Subjects

In our non core curriculum we teach individual subject disciplines following the English National Curriculum, such as; Science, History, Geography, Art, Design Technology, R.E, PSHE and Modern Foreign Languages.  We teach each subject separately so that pupils have a very clear understanding of what is important about each subject and that their knowledge and skills progress systematically over time in each subject area.  We engage with subject experts and subject associations, in addition to capitalising on the expertise of our subject leaders within our school.  Our shared vision and aim is always striving for our curriculum to be the very best that it can be.

 

 Building Connections with our Golden Threads

 

 

There are 4 key drivers within our curriculum which encapsulate an understanding of what we aim to instil in all of our pupils. We have named these drivers ‘Golden Threads’ to support coherence.  These drivers  give an interweaving focus on similar concepts and contexts throughout and across each year group and programme of study.  We aim for new knowledge to become connected by building on foundations of existing understanding.

 

The 4 Golden Threads are:

 

Knowledge – To know more, remember more and be able to do more.

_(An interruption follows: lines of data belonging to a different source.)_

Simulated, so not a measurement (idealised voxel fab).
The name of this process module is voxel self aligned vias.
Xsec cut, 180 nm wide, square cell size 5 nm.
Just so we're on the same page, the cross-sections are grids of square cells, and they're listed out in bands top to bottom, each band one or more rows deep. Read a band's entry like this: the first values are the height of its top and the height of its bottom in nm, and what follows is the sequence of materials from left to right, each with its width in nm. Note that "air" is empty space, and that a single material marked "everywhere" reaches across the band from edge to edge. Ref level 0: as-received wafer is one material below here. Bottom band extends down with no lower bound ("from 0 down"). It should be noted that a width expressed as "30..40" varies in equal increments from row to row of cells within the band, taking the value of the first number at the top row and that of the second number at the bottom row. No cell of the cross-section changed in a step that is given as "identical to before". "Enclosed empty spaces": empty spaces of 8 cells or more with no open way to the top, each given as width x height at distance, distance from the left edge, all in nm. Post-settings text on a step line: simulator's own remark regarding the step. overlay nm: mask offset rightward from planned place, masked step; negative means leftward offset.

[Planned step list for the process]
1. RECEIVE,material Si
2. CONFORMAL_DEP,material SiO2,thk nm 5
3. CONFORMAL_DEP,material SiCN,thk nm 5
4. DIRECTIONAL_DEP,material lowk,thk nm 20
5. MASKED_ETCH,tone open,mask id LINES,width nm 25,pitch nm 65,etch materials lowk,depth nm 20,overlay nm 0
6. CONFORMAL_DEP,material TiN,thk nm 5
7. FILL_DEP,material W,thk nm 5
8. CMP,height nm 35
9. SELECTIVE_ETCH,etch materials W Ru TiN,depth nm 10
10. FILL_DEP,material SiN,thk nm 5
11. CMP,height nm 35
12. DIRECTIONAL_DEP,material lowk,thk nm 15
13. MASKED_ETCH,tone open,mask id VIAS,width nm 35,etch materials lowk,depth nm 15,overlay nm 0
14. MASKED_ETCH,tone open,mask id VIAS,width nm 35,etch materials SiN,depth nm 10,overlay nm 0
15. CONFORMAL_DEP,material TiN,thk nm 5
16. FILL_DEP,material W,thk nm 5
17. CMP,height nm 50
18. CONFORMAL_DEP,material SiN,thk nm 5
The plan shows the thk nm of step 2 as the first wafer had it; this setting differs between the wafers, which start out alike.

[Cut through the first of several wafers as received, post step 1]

Legacy – To study the footprints left behind after a group of people, time in history or a person’s impact on different societies.

Global Citizenship – To understand our role and responsibility to each other and to our world.

Childhood, Home and Family – What different childhoods,  homes and families are like and how they have changed over time, making connections through comparisons to our ‘home’ – the local environment of the Lickey Hills.

 

Our curriculum embraces research from cognitive science, memory and the power of retrieval practice.  Teachers build in spaced retrieval practice, formative low-stakes testing and plenty of repeated practice for automaticity and fluency. The curriculum aims to optimise opportunities for building secure and cohesive links, for example; a timeline for historical events and musical achievements, a sense of historical and geographical place in the Lickey Hills area and a framework for understanding cultural diversity in our wider multicultural society.

 

Our curriculum also includes the ‘hidden curriculum’, or what the children learn from the way they are treated and expected to behave as a result of our values and nurturing ethos. We teach children how to grow into positive, responsible people, who can work and cooperate with others.